Summary: All PACE compute nodes will be unavailable from 4:00 PM on Friday, March 14, through Tuesday, March 18, to repair a water leak in the Coda Datacenter Research Hall cooling system. Access to login nodes and data will remain available.  

Details: Due to a water leak discovered last month, a seal will be replaced at the start of Spring Break in the cooling system. A full replacement of the pump is planned for the May maintenance period, which will be extended one day and is now planned for May 6-9, 2025, once all parts are available. Non-compute nodes in the Enterprise Hall will not be impacted in the Spring Break repair.  

Impact: During the outage, it will not be possible to run any compute jobs on any PACE cluster (Phoenix, Hive, ICE, Firebird, Buzzard). Login nodes and storage systems will remain available. A reservation has been placed on all schedulers to prevent any jobs from starting if their walltime request extends past 4:00 PM on March 14; these jobs will be held until maintenance is complete.  
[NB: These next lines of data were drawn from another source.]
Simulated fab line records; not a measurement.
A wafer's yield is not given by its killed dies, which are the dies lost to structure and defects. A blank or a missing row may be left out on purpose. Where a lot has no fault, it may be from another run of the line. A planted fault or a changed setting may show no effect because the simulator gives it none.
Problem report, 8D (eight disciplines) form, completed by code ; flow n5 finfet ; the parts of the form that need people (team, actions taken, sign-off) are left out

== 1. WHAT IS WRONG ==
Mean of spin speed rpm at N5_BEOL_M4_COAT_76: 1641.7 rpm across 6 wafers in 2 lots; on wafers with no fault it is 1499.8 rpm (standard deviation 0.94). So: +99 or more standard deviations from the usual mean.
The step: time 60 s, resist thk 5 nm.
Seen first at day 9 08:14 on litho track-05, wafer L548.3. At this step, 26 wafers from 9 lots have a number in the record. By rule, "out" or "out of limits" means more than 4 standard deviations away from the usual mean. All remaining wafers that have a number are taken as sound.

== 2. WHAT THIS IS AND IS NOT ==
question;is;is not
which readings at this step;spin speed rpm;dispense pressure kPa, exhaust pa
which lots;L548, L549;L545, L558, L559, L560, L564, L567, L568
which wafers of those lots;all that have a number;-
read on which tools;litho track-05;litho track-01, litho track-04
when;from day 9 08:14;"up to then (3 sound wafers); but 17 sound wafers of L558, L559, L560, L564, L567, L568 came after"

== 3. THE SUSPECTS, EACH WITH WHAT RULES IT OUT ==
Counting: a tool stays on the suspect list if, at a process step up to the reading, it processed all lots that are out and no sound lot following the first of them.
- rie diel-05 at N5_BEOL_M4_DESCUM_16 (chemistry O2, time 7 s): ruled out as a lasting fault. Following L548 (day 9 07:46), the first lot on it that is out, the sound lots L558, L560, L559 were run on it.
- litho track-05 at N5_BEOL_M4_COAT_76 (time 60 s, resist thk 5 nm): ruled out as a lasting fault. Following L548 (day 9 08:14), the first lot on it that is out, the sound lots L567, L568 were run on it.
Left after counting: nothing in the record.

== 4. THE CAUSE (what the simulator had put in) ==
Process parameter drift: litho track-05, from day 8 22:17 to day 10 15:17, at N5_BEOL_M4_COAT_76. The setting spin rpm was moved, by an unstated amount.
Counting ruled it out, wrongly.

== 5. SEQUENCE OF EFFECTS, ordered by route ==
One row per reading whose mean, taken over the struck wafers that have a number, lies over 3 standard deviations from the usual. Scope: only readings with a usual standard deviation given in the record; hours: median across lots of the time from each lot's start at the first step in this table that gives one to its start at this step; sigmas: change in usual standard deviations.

Thank you for your patience as we work to restore full functionality of the cooling system. You can read this message on our blog.  

Best, 

-The PACE Team 

[Original Post 2/19/25]

Summary: A water leak has occurred in the CODA Datacenter Research Hall cooling system due to the failure of a pump seal – as a result, we are planning a two or three-day outage (pending confirmation from the Databank and mechanical contractor) during the week of March 17th-21st, which we hope will have less impact due to Spring Break. Access to login nodes and data will remain available, as these live in a different part of the datacenter. No compute services (Phoenix, Hive, ICE, Firebird, or Buzzard compute nodes) will be available. We will follow up once the exact days of the outage are finalized. 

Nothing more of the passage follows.